All of my son’s things are in a storage unit. I don’t know if I’ll ever be able to go through it. For now, his dad and I pay the fee every month. Once in a while, his brother will go and check on his things, maybe “borrow” some shoes or hats. I said that eventually, , we will go through it…some day. We will divide things up among his siblings, best friend, his girl friend, and the rest to charity. I don’t know, though, when that time will be. For now, I am just fine paying the hundreds of dollars per year to keep his possessions stored. Maybe one day, I’ll know when the time is right. If that time ever comes.

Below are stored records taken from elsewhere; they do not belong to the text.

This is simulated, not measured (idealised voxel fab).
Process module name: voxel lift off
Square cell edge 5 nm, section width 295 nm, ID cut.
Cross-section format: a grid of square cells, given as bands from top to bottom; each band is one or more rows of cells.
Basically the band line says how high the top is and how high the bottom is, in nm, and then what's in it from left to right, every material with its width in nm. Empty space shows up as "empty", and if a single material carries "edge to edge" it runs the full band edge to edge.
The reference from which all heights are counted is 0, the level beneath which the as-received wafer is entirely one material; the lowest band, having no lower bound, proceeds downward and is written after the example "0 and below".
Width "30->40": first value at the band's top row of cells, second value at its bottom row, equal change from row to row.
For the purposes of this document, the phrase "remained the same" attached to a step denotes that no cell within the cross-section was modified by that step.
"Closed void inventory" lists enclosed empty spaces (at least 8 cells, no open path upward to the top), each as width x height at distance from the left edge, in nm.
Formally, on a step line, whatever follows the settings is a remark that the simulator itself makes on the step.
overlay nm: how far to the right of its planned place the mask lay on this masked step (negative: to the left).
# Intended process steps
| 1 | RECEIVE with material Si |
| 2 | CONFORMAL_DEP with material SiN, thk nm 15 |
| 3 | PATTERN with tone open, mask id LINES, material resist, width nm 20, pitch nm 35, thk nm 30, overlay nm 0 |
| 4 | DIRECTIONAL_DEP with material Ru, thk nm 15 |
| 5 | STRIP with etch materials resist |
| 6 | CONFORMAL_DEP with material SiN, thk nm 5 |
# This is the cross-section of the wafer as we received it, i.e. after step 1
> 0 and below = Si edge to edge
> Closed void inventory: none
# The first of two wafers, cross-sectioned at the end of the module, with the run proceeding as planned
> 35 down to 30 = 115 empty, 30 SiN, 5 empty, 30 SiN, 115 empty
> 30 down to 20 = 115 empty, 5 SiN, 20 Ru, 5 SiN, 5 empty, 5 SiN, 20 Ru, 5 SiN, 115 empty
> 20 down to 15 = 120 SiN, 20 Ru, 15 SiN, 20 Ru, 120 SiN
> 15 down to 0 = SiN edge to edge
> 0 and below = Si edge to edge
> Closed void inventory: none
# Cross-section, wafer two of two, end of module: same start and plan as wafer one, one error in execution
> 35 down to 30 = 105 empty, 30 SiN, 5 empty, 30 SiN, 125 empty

Joey was always borrowing our carpet cleaner. He used it far more than we ever did since 95 percent of our home is tile and his house saw a lot of traffic with his baby dog, Leo. When his items were placed in storage, our cleaner was among those things. I wasn’t a part of the “move” so I had no idea it had been placed in there. I only remember needing to safely store all his memories, but I couldn’t bear to do it myself. My brothers, his best friend and my son had the painful duty of doing that. I wanted everything stored..EVERYTHING. Do not get rid of anything…not even his toothbrush.
In the middle of our living room, there is a large throw rug. In the first few weeks after his passing, it saw a lot of traffic. You could see that the once vibrant colors were now dingy and dirty. I told my husband that it was time to clean it. I would ask my daughter-in-law if I could borrow hers or I would just rent one of the grocery store ones. My husband kept insisting that we just needed to get ours from the storage. I would change the subject. Every time the it was brought up, I made excuses…too far, too inconvenient, too tired. Then one day, without my knowledge, my husband called Sarini.. my son’s girlfriend and they made arrangements to meet at the storage place to get it out of the unit. When he called me later that day to give me the “good news”, I felt sick to my stomach. I got angry! How dare he remove something from the sacred area! It was like a knife in my heart. I felt betrayed.
I can’t explain why. In a way, I felt that by removing it from the storage, it meant we were taking it away from his memory, we were taking it away from Joey. It’s a stupid rug cleaner that was ours anyway, for crying our loud. But somehow and for some insane reason, it hurt me deeply.
I knew that when my husband brought it home later that day, it was not going to be pretty. I would have to explain my pain and my disappointment. I would tell him that he broke a sacred bond by removing this inanimate object. Yes, I know it’s just a carpet cleaner and yes I know it was ours. But, he had it last. He would look at me strangely, shake his head and tell me he was only trying to help. I would have to explain that this machine was going to be a constant reminder of him. As silly as I might have sounded, it was still painful and heart wrenching.
When he brought it in that evening, I cried. He looked at me and without saying a word, took it right back out and stored it in our garage. He came back inside and said “I’m sorry. I didn’t think. We can by a new one.” I smiley weakly at him. No, I said…then I feel as if I am replacing him. He smiled, shook his head and kissed me on the forehead.